4 Jan 2026 2:15 #32675

Before I try to create a smaller example of the problem, perhaps someone has had a similar issue and has fixed it.

Background: The window is created with some descriptive text at the top, along with a small set of menu options, and a %ps consisting of 4 nearly identical child windows. Each window contains 40 sets of text/integer/integer. The purpose is that the text portion is a transaction type and the two integers are the account number range. The 4 child windows each represent different types of data. Each %sh uses a set of nested %ob's to maintain formatting of the data; two columns of 20 items each.

Behavior: Upon initial entry to the window, if I immediately leave by selecting the menu option to return to the previous window (function callback returns a -1), the program becomes unresponsive (i.e. no selection possible with the mouse), the 'busy' cursor icon shows up a few times for a few seconds each time, and the program fully closes with no error indication. Tracing in the program shows that the winio@() final call that created the window never returns.

If, however, I use the mouse and place the cursor in any field of that first child window (selecting text or number, just getting the cursor there; neither matters), then choosing the menu option closes the window properly.

Also, if I select any other child window from the tabs, then select the menu option, the window closes properly.

If I close the window using the 'X', then the window closes properly.

In all of these scenarios, none of the underlying/displayed data is changed.

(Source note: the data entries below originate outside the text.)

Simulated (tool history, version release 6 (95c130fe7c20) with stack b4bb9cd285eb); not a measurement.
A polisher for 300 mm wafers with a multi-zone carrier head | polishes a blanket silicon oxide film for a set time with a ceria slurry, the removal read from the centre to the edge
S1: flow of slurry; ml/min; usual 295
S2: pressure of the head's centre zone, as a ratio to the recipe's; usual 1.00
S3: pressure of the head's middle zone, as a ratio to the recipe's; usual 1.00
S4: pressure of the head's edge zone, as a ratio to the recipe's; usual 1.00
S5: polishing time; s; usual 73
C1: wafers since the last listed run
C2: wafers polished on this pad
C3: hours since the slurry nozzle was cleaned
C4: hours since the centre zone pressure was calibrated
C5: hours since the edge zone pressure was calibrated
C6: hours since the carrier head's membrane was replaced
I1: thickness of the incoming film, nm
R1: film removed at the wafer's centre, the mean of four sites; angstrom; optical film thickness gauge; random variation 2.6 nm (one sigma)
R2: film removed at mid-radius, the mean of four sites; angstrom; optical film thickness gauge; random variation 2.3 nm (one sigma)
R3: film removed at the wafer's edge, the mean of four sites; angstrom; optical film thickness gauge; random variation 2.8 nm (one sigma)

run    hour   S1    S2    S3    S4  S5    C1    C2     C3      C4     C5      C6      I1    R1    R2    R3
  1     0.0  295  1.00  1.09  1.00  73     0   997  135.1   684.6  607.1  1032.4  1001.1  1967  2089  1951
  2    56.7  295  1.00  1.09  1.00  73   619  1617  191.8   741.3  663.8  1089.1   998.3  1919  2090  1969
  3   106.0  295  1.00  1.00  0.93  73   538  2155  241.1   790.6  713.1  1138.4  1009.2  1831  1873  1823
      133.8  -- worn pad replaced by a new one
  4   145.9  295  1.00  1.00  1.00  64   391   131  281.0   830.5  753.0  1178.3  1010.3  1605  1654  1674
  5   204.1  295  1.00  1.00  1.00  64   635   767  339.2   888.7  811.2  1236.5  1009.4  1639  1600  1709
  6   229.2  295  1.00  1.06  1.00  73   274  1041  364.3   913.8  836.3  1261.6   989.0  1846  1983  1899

Has anyone seen this behavior? Or, is it time to pare it down to the essentials and see if I can get the smaller example to fail?

4 Jan 2026 11:06 #32677

If it is any consolation, I gave up on %ps as a method to have nested sheets like Excel or my other favourite, CorelDRAW! It was some years ago, but I still feel the pain. I suspect that it isn't an innate problem with 'property sheet(s)', but in how I was trying to use them.

My solution, for what it's worth, is to have a set of icons, one for each window type (4 in your case) along the base of each window. Obviously, the one that matches the current window is greyed out. Using those icons, you can move between the windows, closing the current one (while saving its contents) and opening the new one in the same position as the one that closes, using %gp on the closure control, and %sp when opening the other window.

On another app, I drew the icons to look like tabs. Excel's tabs are at the base of the master window, while CorelDRAW!'s are near the topm. I found that, contrary to my expectations, large pictorial and coloured icons to move backwards and forwards through the windows worked rather better than icons that attempted to look like tabs, and better than forward/backwards images.

I suppose that the windows could all be child windows using %ch, but I haven't tried that.

I hope this is some help.

Eddie

4 Jan 2026 9:08 #32678

Eddie,

As always, your insights are helpful.

In addition, I have discovered that not all of the statements I made are true. For example, entering a control without editing, then 'Prev Menu' will still, sometimes, cause a crash. Stated another way: It will, at some point, crash, regardless of what one does EXCEPT cancelling the window via the 'X'. That has never failed, thus far. It will probably prove me wrong as well, at some point.

The non-deterministic nature of this problem will point me in a different way, I am sure.

Bill

4 Jan 2026 9:17 #32679

I looked at some older code of mine that used %ps extensively without issue. The difference was the option specified. My non-working one had no options. My working ones had the option 'ms_style,hot_track' as the option. When I added this in, everything appears to work.

5 Jan 2026 6:49 #32680

Two points of detail:

  1. hot_track implies ms_style.
  2. ms_style interfaces to the Microsoft tabcontrol, otherwise an original and native ClearWin+ control is used. So they are quite different.
6 Jan 2026 4:53 #32681

Thanks, Paul, for clearing up the details.